TUNISIA – Tunisia is wavering between strict penitentiary policy and citizen reintegration programs for Tunisian foreign fighter returnees who have come back to the North African country as prisoners following fighting with organizations like the Islamic State terror group in countries such as Syria, Iraq and Libya.
About 1,000 Tunisian foreign fighters have returned to Tunisia from conflict zones; 800 are presently imprisoned and 200 have been set free under judicial supervision, according to the Tunisian Institute of Strategic Studies (ITES).
“For those who have gone beyond the point of no return in terms of violence or in radical ideology, it is very difficult to talk about social reintegration,” researcher at ITES, Fakhreddine Louati, told EFE.
“But as for the rest, it is an opportunity to recruit them again as civilians,” Louati added.
According to the private investigation and analysis institution, the Soufan Group, Tunisia – with 3,000 native foreign fighter mercenaries – is the fourth highest country of origin for IS fighters; behind Russia, Saudi Arabia and Jordan.
According to Louati – who said he had interviewed about 100 returnee prisoners, mostly aged 18 to 35 – among the main causes for their return were family pressure and disillusionment with the militant group with whom they were fighting.
“The majority (of returnees came back) due to disappointment regarding the promises made to them regarding money, stability and recognition,” said Louati.
Many of the prisoners he has interviewed told Louati that, “They do not regret leaving (to fight) but (they regret) not having chosen a different militant group.”

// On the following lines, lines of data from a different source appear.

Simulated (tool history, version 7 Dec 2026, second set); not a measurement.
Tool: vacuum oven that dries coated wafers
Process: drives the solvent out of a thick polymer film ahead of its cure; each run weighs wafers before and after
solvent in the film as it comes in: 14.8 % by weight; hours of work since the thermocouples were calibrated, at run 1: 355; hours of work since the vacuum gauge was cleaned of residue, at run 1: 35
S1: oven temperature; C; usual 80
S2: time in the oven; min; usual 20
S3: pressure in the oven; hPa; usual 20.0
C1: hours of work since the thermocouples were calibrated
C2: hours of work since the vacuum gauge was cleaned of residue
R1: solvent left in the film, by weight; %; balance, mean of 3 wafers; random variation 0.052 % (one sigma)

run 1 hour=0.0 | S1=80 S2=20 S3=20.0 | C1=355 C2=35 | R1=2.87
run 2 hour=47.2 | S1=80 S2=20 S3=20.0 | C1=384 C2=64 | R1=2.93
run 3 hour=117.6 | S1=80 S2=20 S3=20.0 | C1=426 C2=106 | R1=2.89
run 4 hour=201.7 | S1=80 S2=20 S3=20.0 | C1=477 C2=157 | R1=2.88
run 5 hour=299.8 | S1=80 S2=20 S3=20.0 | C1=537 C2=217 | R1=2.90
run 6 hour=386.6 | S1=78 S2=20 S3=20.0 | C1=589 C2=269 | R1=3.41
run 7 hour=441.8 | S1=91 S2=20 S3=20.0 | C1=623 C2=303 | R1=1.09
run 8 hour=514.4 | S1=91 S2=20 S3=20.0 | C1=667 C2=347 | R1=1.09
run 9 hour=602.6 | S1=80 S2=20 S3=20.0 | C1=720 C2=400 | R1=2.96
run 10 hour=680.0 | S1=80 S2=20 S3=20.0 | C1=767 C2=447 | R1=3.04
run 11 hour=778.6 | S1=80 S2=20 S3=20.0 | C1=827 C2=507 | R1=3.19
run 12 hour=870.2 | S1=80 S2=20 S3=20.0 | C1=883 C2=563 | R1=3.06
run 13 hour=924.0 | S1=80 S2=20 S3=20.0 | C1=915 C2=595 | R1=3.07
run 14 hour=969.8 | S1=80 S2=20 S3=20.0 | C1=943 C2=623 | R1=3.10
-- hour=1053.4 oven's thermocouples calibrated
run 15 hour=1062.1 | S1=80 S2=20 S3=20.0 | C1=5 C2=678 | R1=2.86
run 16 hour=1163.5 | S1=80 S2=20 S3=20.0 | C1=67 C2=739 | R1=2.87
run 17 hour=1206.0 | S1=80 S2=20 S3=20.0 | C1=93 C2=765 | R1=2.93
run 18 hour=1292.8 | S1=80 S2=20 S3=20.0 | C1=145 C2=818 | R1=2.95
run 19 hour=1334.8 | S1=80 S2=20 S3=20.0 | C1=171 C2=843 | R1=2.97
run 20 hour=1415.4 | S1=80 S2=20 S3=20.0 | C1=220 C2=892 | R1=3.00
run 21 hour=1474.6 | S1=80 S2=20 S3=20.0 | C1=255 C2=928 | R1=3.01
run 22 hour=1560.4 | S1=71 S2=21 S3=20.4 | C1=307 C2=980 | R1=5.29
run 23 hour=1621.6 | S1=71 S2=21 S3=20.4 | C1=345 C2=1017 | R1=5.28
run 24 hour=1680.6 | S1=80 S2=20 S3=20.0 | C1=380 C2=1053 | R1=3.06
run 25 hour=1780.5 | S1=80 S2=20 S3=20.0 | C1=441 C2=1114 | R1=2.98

Mohamed Iqbel Ben Rejeb, founder of Rescue Association of Tunisians Trapped Abroad (RATTA) related to EFE the story of his younger brother who was recruited by extremists in 2013 and was arrested allegedly trying to get into Syria at the Syria-Turkish border which forced Ben Rejeb’s brother to be set home.
Since the return of his little brother, Ben Rejeb and his organization RATTA has supported giving returnees a second chance and has advocated for rehabilitation of the prisoners so as to integrate them back into society.